Wilson's determined self-belief in the face of crisis is as unbreakable as Sherman's and Carroll's. It helped him transcend his physical limitations, the death of his father, coaches who didn't believe in him -- and the loss to the Patriots. But the more Wilson spins obvious locker room strife into unrelenting positivity, the worse it seems to become. "A lot of guys, not just on defense but on offense, want Russell to fit into a mold that's not him," Smith says. "Why is everyone allowed to be themselves but Russell?" Wilson and Sherman are neither friends nor enemies, people who know them well say. They simply coexist -- until they don't. In Week 15 against the Rams last season, Wilson was almost intercepted at the LA 1-yard line. Sherman unloaded on Carroll on the sideline. Carroll tried to calm him down. It didn't work. In the locker room afterward, Sherman heatedly talked to Carroll. "Yeah, I was letting [Carroll] know," he later told reporters. "We've seen how that goes." 

Carroll followed up with a few meetings with Sherman. The coach believed that many intense, high-profile matchups had taken a toll. "He was keyed up, competing his ass off," Carroll says. Sherman apologized to Carroll but publicly said he had no regrets. When questioned about it, he threatened to pull a reporter's press credential. Sherman was asked how he would react if an offensive player jumped on a defensive coach. "If we had something like zero blitz in the Super Bowl and got bombed for a touchdown to lose, then I'm sure [it would] be understandable," he said.

It was unbelievable: Less than three weeks before the playoffs, Sherman was bringing up the Butler interception. Some players felt that if Carroll had just once stood before the team and apologized for not ramming Marshawn Lynch into New England's front from the 1-yard line -- a front that had stuffed him on short yardage twice earlier -- they would have had closure. But Carroll never apologized. And won't. By calling a pass, he wanted to maximize his scoring chances and preserve his last timeout. Bill Belichick has backed the rationale more than Carroll's own team.

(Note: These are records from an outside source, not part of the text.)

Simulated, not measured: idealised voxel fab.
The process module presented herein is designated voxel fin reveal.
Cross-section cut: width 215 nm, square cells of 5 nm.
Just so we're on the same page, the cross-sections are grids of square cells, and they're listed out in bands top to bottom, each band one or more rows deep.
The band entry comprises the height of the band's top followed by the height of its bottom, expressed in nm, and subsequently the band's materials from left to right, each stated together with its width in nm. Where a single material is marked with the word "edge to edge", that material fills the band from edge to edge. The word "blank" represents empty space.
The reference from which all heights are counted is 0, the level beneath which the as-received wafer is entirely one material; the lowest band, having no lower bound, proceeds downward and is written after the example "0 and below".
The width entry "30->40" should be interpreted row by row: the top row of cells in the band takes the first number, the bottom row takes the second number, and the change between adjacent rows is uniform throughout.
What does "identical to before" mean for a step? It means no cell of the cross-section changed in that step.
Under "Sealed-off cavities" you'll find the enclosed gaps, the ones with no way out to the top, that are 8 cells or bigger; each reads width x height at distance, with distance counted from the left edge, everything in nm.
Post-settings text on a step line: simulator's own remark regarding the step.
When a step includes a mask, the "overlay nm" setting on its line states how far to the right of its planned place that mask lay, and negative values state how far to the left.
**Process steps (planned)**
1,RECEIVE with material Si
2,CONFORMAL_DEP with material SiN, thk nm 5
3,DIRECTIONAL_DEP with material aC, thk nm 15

Carroll tried to rally the team before the playoffs, but Sherman dismissed the effort as a routine "kumbaya" meeting. Even some of Sherman's defensive teammates privately felt he had crossed a line. At Wilson's next news conference, he opened with a canned shot at Sherman: "Don't make me take y'all's credentials, all right?" Three months later, after a second straight loss in the divisional round and increased chatter that an almost immortal team might be near the end of its run, the Seahawks and Sherman began to wonder whether a fresh start elsewhere would be best for both sides.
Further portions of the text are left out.